Mabel woke up last night at 2.30 and wanted to go downstairs and get a doll. I knew this was a ploy, because I’m astute that way even in the small hours of the morning, and also because she’d mentioned earlier that she was scared of giants and that her dollhouse looked like one.
Monkey, sensitive soul that he is, had gone a few bouts with bad dreams and night fears by this age, so while I had been happy that Mabel so far seemed immune, I hadn’t counted my chickens. I think it’s a maturity thing, really, to start distinguishing fact from fiction and have an imagination wide enough to encompass things you didn’t even want to imagine. It’s not surprising when they spend half the day in imaginary play – and you only have to give Mabel any two items – forks, crayons, shoes – to find her turning them into a mother and baby and voicing their dialogue - that when they go to bed it’s sometimes hard to turn it off.
I could sort of see what she meant about the dollhouse: it’s a simple wooden one with a pitched roof, and the big windows on either side look, in the half-light, like huge eyes in a big head. I moved it downstairs today. But last night I just took her to our bedroom rather than try to convince her that the giants only wanted ice-cream and would happily take directions to Target and go away again. There, she finally nursed back to sleep and took up most of B’s side of the bed. Sorry, honey.
This morning I’d sort of forgotten about the night’s shenanigans, and I sent Mabel off to play with friends while I helped get the nursery school ready for tomorrow’s meet-your-teacher sessions; because I am, as we must remember, the housekeeping chair this year. So far I’ve mostly shown up, but I’m not sure I’ve been of much practical use beyond reminding the other parents to sign in. I suppose I do know a little better than the new parents where a few things are kept, but so far mostly I’ve shown a startling lack of initiative.
Mabel headed off to the giant sandbox (aka volleyball court) happily enough in the caravan of laden strollers, strewing goldfish crackers as they went, but a mere hour later I had a call to say that she was very sad and perhaps should come back to me. As I brought her back inside I asked, “Did you have fun with your friends?”
“I don’t like my friends.” A wail of despair.
“Oh. That’s a pity, since they’re all going to be in your class next week.”
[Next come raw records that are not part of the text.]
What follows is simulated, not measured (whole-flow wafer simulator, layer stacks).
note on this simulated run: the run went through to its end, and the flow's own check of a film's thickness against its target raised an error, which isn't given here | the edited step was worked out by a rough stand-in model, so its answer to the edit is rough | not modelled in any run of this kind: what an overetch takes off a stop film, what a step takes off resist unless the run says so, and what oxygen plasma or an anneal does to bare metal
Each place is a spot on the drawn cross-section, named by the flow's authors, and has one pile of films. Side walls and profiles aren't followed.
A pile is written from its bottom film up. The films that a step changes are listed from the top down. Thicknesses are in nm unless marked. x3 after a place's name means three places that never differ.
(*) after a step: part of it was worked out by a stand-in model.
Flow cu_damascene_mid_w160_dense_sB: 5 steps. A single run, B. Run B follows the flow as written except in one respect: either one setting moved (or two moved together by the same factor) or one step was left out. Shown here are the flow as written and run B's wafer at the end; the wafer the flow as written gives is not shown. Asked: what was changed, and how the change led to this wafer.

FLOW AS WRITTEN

I think it was just the fatigue talking. I took her home early and she was napping by 12.45. Another hour or so on the sofa (she watched Mr Rogers, I read my book, she nursed; we were both content) and she was back to her usual happy self, excited about going to nursery school and all the snacks she might eat there.
Then again, it’s possible that she too has a few start-of-school nerves that are manifesting themselves one way or another. When Mabel was on the way, Monkey had dreams about giants too. My children, with their literal metaphors.